The Director, Faculty of Academic Affairs & Research, at the Kofi Annan International Peace-Keeping Centre (KAIPC) Dr Kwesi Aning has said the Ghana Police Service is not good at maintaining its accommodation facilities.

According to him, there’s the need for police personnel to initiate their own move to making their residential facilities attractive even if governmental support is not forthcoming.

Several accommodation facilities for personnel of the Ghana Police Service is not in the best of shape as compared to that of the Military. A sizable number of police officers live in poor conditions with most of them having their rooms congested forcing them to sometimes keep their electrical gadgets such as refrigerators on their veranda.

Some have said some police officers conduct themselves in an unprofessional manner and are also ineffective in the discharge of their work because of the lack of support they get from the state to make their lives comfortable.

But speaking to Fiifi Banson on Anopa Kasapa on Kasapa FM, Dr Aning disagreed with such school of thought saying there’s no reason for the police to be unprofessional.    

“The poor condition our police personnel live in, by itself shouldn’t lead to indiscipline nor ineffectiveness. Because I’ve argued that although these are formed units, if possible a small crack group should be maintained in all the sensitive areas that can respond quickly so they can live comfortably and then the rest can have private accommodation, pay them well for them to rent themselves. But that has not been done so we need to improve accommodation and improve all sorts of things, but that should not prevent them from being effective in the interim, far from it. Because whilst we’re sensitive to their needs, when we look at accommodation for nurses, teachers, they also have problems.

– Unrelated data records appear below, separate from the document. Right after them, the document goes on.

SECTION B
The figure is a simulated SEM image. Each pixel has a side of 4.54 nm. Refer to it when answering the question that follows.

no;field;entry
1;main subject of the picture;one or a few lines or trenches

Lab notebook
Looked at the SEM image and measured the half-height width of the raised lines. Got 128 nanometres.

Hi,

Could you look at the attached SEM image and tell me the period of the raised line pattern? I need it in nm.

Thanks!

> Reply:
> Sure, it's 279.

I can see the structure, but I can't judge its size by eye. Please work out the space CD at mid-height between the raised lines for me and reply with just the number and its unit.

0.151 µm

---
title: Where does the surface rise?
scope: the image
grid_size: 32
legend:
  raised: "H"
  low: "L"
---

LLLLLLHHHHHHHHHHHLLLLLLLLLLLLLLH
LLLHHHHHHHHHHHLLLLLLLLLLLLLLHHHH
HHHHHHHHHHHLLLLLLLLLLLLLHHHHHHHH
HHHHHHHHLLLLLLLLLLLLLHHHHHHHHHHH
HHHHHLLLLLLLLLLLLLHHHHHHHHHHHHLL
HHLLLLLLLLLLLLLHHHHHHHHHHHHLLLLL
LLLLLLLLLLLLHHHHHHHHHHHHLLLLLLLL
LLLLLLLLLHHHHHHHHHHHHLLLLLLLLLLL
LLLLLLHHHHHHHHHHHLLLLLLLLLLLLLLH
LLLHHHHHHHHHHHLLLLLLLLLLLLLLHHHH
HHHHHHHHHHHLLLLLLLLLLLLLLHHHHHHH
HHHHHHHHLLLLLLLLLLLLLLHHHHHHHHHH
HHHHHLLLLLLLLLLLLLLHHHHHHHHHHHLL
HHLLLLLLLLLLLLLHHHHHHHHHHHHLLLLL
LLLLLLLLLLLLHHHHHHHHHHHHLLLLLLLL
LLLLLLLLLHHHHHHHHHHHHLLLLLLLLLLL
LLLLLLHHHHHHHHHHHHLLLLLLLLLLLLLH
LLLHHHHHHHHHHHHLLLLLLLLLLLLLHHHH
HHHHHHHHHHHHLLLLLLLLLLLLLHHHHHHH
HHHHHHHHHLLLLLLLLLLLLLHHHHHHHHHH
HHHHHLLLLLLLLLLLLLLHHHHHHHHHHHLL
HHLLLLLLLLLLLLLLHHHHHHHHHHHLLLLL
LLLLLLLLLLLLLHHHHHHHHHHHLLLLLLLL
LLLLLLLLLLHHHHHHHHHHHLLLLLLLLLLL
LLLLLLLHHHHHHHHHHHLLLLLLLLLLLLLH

“But the police service in particular has a poor maintenance culture because if you travel round the villages buildings that have been given to the police, the levels of deterioration are quiet manifest. Can we then turn the story, can they themselves initiate steps to make their residence nice, there must be some desire to make their homes look good. But I think as a nation we need to say these are the people who laid down their lives and sacrifice their blood and so perhaps we need to spend a little more on them. But there’s an explanation to this, when we went to the World Bank and IMF for the structural adjustment programme, part of the conversation was that our military expenditure should not exceed a certain percentage. So for almost 20 years I think we’ve spent not more than 1% of GDP on both the military and police.”